How wired will we be in 2005? Agree or disagree with the following semi-uninformed guesses:

- Most US households will have cable modems that can receive streaming HDTV.

Cable and HDTV will remain mutually incompatible. Cable companies will continue to generate more income by stuffing the largest value of N channels down the pipe, as opposed to improving the technical or artistic quality of programming.

The bandwidth will be there, though. It'll just manifest itself as 20,000 SDTV channels with mixed-down mono audio and as many dropped frames (they're already missing... look harder at your cable channels) as possible before generating greater than a 10% complaint rate.

- The standard home Internet box will also host the family website.

Nope. It will continue to be more practical for hosting to reside closer to the backbone. However, the Internet box will be a gateway to several other household-run services (scheduling, directory service, mail and messaging)

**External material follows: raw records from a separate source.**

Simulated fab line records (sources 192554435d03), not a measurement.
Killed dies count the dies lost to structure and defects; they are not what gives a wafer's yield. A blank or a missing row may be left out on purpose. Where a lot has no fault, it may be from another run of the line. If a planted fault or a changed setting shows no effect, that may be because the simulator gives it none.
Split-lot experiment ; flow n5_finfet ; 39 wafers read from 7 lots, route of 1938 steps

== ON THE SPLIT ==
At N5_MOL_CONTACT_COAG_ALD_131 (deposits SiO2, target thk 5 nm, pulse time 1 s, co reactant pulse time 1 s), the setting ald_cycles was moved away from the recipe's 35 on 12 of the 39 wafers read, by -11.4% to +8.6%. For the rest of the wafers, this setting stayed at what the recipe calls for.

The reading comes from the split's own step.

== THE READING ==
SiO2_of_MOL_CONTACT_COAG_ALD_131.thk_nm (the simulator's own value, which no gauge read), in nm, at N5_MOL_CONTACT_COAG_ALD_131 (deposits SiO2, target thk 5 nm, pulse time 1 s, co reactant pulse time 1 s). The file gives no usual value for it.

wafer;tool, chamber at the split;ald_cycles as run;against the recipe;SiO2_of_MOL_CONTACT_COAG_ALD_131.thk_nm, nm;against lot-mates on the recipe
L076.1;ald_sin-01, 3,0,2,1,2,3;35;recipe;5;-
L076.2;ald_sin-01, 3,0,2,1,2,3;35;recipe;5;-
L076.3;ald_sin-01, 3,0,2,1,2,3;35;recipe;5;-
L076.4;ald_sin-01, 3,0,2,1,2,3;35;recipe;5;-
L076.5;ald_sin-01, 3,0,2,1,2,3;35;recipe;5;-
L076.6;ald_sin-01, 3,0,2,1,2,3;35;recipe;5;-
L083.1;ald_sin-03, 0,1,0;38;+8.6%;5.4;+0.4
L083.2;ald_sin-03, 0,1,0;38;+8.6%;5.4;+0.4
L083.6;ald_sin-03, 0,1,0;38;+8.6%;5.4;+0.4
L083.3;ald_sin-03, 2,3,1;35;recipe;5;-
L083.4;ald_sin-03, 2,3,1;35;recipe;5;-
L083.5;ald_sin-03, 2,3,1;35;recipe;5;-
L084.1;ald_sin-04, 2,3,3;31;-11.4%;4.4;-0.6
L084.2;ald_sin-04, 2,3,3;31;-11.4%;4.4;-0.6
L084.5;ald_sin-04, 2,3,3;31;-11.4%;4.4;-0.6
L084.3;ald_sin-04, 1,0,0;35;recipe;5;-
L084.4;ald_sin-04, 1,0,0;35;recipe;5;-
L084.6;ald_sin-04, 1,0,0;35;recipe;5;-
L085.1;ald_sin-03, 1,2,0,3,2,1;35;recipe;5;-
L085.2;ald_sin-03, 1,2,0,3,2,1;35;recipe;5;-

- The cable will handle voice and video telephony as well.

Doubtless. Voice telephony over cable is here today, and video telephony is probably close by. Cable providers, however, don't culturally inherit the leftover 70s videotelephone dreams that telcos do. It may not become a priority to offer it as a marketed service.

- Outbound bandwidth will support a limited personal radio or video channel (increased capacity fairly cheap).

Wide use of multicast techniques will support reasonably unlimited personal audio or video channels -- they will most likely become the basis for a certain percentage of cable TV content for passive viewers. Most likely, cable systems will place limits on propagation, since they will be gaining commercial advantage from content created on their networks.

- Standard HD will be one terabyte.

By 2005 we will be encroaching on this limit, with multi-TB storage common in business use.

- Standard OS will be Linux-derivative with friendly GUI.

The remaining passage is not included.